I finally decided to add a crystal fab. This appeared an exceptionally smart move to me, because I could provide it with silicon wafers from my mines and use the created crystals for the power plant, finally ending the constant money drain through crystal buying. I planned on selling the surplus crystals for good profit.
However, the crystal output of the crystal fab was so pathetic that it barely sufficed to power my power plant. There was no surplus. The whole output of one crystal fab is needed to power one single power plant! The whole galaxy economy would break down if the CPU plants also had to obey this rule. Okay, I no longer had to pay for the crystals, but I found myself needing huge amounts of cahoona meatsteaks! These were hard to acquire (I needed to regularly visit several surrounding systems in order to get enough of them to the crystal fab), and they cost me so much that my whole profit (which came from the surplus silicon wafers) was eaten up. In fact, the crystal fab caused my whole economy (which had never been convincing compared to the cost to set it up) to become completely unprofitable.
Okay, I could shut down the crystal fab and do without it, but that does not solve the basic problem: The whole economy system of the game is majorly messed up!! It does not seem wise to buy any factories at all (unless factories other than the ones that I used do a whole lot better - in comparison to the cost of the resources that they need).

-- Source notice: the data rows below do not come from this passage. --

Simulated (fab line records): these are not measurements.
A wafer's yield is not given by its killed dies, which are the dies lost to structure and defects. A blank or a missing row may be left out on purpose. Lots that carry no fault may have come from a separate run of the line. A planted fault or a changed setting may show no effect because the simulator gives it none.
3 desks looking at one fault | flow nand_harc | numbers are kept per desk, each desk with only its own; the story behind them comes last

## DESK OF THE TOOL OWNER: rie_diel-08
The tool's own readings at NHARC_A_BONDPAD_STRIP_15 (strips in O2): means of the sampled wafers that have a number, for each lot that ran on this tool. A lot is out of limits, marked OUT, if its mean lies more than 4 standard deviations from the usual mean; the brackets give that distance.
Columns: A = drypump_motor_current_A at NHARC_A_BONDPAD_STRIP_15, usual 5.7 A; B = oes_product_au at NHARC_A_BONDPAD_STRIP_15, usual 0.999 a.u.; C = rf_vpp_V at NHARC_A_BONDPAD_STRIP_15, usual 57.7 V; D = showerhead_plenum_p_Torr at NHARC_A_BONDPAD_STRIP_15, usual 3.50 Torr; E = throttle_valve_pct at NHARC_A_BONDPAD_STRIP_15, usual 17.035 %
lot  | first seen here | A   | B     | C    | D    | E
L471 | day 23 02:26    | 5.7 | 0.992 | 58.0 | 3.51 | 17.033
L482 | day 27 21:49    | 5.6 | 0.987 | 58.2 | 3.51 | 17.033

X2 is not primarily a space combat game like Freelancer. Instead, it has its priority on space trade and buildup. And if this core component is messed up, what is then left of the game???
And it would be so easy to fix that, way easier than fixing other bugs. I mean, how hard can it be to set price standards so that resources are usually cheaper at the places where they are made than at those where they are needed? And how hard can it be to make a factory that needs expensive resources produce enough of its output goods so that running that factory is worthwhile?